JoAnn Falletta and Buffalo Philharmonic Orchestra – Echoes of Eastern Europe (Beau Fleuve Records)

“He is related to the Serkins. Rudolf Serkin, the great pianist, was his grandfather and Peter Serkin was his uncle,” conductor Joann Falletta says about composer David Serkin Ludwig. “So, his mother was a Serkin, and he used that as his middle name. And I think that's a nice thing, and Ludwig gets his second name.”

Falletta met him in 2015 and fell in love with his music, especially his Violin Concerto, which appears on her latest recording with the Buffalo Philharmonic Orchestra, Echoes of Eastern Europe.

The piece that you recorded was commissioned by a consortium of eight major orchestras in 2015. Tell us about this work and how it relates to Ludwig’s lovely wife, Bella Hristova, who is the featured soloist on this recording.

I had the pleasure of working with her in Honolulu with the Hawaii Symphony. But he came along with her and I was so delighted to meet him, because I had heard of David Ludwig and knew some of his music. And they told me about a piece that he had written for her as a wedding gift.

“Bella grew up in Bulgaria, and she never really knew her father. He died when she was very young. But he was a Russian composer, and she had never been able to find any of her father's music. And this is how the wedding gift started, because David actually researched a tremendous amount of music and found a violin concerto written by her father.

“And in that he found a beautiful fragment of a melody that he used in the second movement of this concerto. So not only is it a gift from him, there's a short echo of the music of her father, and I think that was very precious to her, precious to them both.”

When Dvořák was writing his Symphony No. 7, which is featured in this recording, he had also recently lost his mother. How does the grief he was experiencing come through in the work?

In the tenderness of the second movement especially. I think his love for his mother, the beauty of his mother, the way he treasured her and his whole family, I think the movement is colored by that loss.

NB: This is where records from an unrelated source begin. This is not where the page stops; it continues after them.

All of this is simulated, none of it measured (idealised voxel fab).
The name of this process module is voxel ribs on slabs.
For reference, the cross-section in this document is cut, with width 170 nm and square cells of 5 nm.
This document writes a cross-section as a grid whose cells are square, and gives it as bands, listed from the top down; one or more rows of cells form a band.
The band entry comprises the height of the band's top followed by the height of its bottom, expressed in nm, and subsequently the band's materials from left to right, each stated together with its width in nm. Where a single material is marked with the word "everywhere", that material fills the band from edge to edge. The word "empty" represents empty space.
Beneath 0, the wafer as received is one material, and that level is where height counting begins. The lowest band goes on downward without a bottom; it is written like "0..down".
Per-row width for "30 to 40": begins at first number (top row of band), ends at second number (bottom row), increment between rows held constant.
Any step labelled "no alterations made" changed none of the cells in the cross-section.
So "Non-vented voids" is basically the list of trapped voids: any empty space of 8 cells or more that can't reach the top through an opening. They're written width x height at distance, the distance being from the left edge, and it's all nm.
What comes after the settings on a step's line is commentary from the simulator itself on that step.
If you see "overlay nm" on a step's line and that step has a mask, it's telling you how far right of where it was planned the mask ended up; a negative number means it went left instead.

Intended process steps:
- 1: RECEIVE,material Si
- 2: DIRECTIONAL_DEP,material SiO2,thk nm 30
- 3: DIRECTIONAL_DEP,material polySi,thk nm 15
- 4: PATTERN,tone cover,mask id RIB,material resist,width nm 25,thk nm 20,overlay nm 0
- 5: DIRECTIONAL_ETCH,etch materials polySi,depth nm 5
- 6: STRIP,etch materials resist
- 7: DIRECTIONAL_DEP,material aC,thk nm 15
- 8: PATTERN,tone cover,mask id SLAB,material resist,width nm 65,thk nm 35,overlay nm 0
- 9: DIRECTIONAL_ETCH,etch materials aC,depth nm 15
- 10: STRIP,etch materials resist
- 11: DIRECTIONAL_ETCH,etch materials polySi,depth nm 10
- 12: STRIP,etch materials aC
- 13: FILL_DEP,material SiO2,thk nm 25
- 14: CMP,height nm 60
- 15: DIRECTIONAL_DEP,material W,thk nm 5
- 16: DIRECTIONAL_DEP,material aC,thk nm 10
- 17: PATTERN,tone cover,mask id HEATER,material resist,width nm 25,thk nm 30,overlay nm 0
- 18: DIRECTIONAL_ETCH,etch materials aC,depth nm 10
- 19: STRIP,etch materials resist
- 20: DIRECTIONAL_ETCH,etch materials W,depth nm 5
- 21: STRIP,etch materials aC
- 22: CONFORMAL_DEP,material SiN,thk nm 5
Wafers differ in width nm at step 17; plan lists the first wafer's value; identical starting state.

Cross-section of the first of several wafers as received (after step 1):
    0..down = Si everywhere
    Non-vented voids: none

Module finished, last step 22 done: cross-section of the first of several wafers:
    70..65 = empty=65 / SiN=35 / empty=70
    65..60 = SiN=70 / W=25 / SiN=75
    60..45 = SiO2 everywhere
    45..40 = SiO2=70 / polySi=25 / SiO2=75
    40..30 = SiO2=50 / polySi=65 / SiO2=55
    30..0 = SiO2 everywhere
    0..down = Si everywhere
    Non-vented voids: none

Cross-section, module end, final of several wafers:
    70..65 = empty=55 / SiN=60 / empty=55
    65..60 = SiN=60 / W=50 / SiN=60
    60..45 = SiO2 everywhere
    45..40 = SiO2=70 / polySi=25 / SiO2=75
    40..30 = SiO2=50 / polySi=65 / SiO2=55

“This was a man who responded to the people he loved. And, I think that's what makes this music so special to me, that true sincerity and affection.”

Resources

JoAnn Falletta and Buffalo Philharmonic Orchestra – Echoes of Eastern Europe (Beau Fleuve Records)

JoAnn Falletta and Buffalo Philharmonic Orchestra – Echoes of Eastern Europe (Amazon)

Buffalo Philharmonic Orchestra (official site)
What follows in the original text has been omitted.